Tuesday 12 June 2012

Sliding Down Honshu

To get back on to Japan’s largest island, I decided to take the ferry from Hakodate to Aomori. But the boat is no cruise liner, used mainly by lorries to get from A to B via sea. For the price of the ticket, you buy yourself some ‘carpet space’, sitting shoeless in a carpeted room while lorry drivers, a middle-aged woman, a 2.4 children family and an unsavoury-looking character in a ‘Hello Kitty’ tracksuit. The journey was uneventful and when arriving in Aomori, I trailed the lorries off the boat with my two heavy bags – for the first time in my life I felt like a real man.


Arriving in Aomori
It was hot and the sun was blazing, and I had a not ridiculous – but long enough in the heat – walk into central Aomori. A few minutes in, a taxi stopped in front of me and the middle-aged woman from the ferry stuck her head out and beckoned me aboard. Turns out she wasn’t a simple, middle-aged woman, but a psychopathic killer on the run. I exaggerate, of course, but her repeated insistence on hi-fiving led me to believe that she had some undoubted head problems. But I wasn’t to say no to a free ride, and not just because my Japanese is limited.

Aomori
Stopping only one night in Aomori before heading south and arriving relatively late, I had a quiet night with some quick food and an evening stroll. For some reason, I just wasn’t motivated to explore Aomori Prefecture further whenever I was there. Which will probably be a regret, as there are some supposedly good sights to see in the area. But no time to mope on what could have been, I have a six-and-a-half hour train journey down the west coast to Niigata to survive.
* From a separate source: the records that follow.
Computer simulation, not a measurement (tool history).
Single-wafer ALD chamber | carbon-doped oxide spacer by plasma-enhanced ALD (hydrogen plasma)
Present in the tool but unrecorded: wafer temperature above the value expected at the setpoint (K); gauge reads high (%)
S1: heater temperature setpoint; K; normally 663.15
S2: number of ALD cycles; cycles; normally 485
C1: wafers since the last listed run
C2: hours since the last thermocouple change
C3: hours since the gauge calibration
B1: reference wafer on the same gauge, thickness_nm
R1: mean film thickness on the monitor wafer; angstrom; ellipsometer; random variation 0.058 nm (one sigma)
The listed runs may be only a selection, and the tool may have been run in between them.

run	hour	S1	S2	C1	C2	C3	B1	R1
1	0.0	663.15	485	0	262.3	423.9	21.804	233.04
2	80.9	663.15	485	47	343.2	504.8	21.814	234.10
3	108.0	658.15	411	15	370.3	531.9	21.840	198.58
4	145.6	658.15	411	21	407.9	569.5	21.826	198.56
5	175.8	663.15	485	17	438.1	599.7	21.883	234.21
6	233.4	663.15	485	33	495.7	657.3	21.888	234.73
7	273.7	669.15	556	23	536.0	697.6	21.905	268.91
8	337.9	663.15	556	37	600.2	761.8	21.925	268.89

After changing at Akita, I sat on the right hand side of the train as it headed south along the coast. The sun out again and having run out of food before the changeover, I started to feel a little ill the further we travelled. This wasn’t helped by the fact that the train was one that Rik Mayall could only describe as ‘rickety’. Still, it ran on time, hey British rail providers!

Hotel Nikko, Niigata
I was pretty much dead on arrival, but soon found that my hotel was probably the tallest building in the city and my room was on the 26th floor. This meant my room probably provided one of the best views of Niigata, though I soon learnt that accolade equates the best educated out of Luton Sixth Form College.

Niigata
Niigata is a strange one; and not just because this is a city so amazingly out of the natural order as to be the place where Emile Heskey scored a World Cup goal (that actually happened!). With a population of over 800,000, Niigata doesn’t fall into the list of large cities that I have visited that may not be the best tourist spots (Fukuoka, Kobe, Sendai, et al), but feel like they would be easy places to live.

To start, there is an absence of tall buildings in the city. This leaves a visible sky, but also means that the train line – normally hidden among the buildings – is a quite dominant feature on the cityscape. A power station also looms over the city, with the smoke from the chimneys merging into the clouds to create a quite bleak atmosphere at times. Imagine Sheffield…then commit suicide.

Niigata
The city also seems to lack a central hub; split into three parts: south-east of the train station; between the train station and Shinano River; and west of the river, out to the coast. Things are generally spread across the city, therefore, and a lot of walking is probably required to find things. As it rained a lot while I was there, I felt there was a lot of the city that may have passed me by, and what I did find was hardly Luton in Bloom.

Niigata
The Friday night when I arrived, Japan were playing Jordan in the 2014 World Cup qualifiers. I went out, unwittingly wearing my new Air Jordan T-shirt, to search for a pub showing it, only to find only one pub where you needed a reservation to get in: I would define that more as a restaurant. While you can find good pubs and bars in Japan, sometimes you come across ones with customs I would describe as strange and as such do not create the desired relaxed atmosphere for a casual few. I’ve never been to Ireland (the theme for this particular establishment), but I don’t imagine you need to reserve a table on a Friday night for a drink in a pub. With kick-off looming and nowhere else visible, I watched the Samurai Blue dismantle Jordan 6-0, Honda bagging a hat-trick. Kagawa is definitely Japan’s second man.

Stadium No. 6 now visited: the Niigata Big Swan Stadium, which is probably better viewed from above than on the ground. I was only a few days shy of visiting it on the ten year anniversary of the beautiful game’s most awe-inspiring moment: Emile Heskey’s goal in a World Cup finals against Denmark in the second round in a 3-0 victory. It’s amazing how much buzz there was about England’s ‘golden generation’ and how there was a lot of expectation for England to do well a decade ago. But watching the highlights of the match back, you can see that greats such as Trevor Sinclair, Nicky Butt, Danny Mills and Mr Heskey featured: there is a reason we don’t get beyond the quarter-finals very often.

Big Swan Stadium, Niigata
Bad weather was forecast for the Sunday, but instead the sun came out (it had been keeping its gay side well hidden) and I went for an on-foot tour of the city to all the sites: the power station, railway bridge, etc., but ended up at the coast which is nice for the sunset and provides views of Sado-ga-shima in the distance – the city’s highlight.

Niigata
I didn’t find much for me in Niigata. Other cities haven’t been great, but have had enough to suggest they could be good places if you lived in them. From my tourist’s perspective, I didn’t see much in Niigata, but maybe that makes it a better place to live.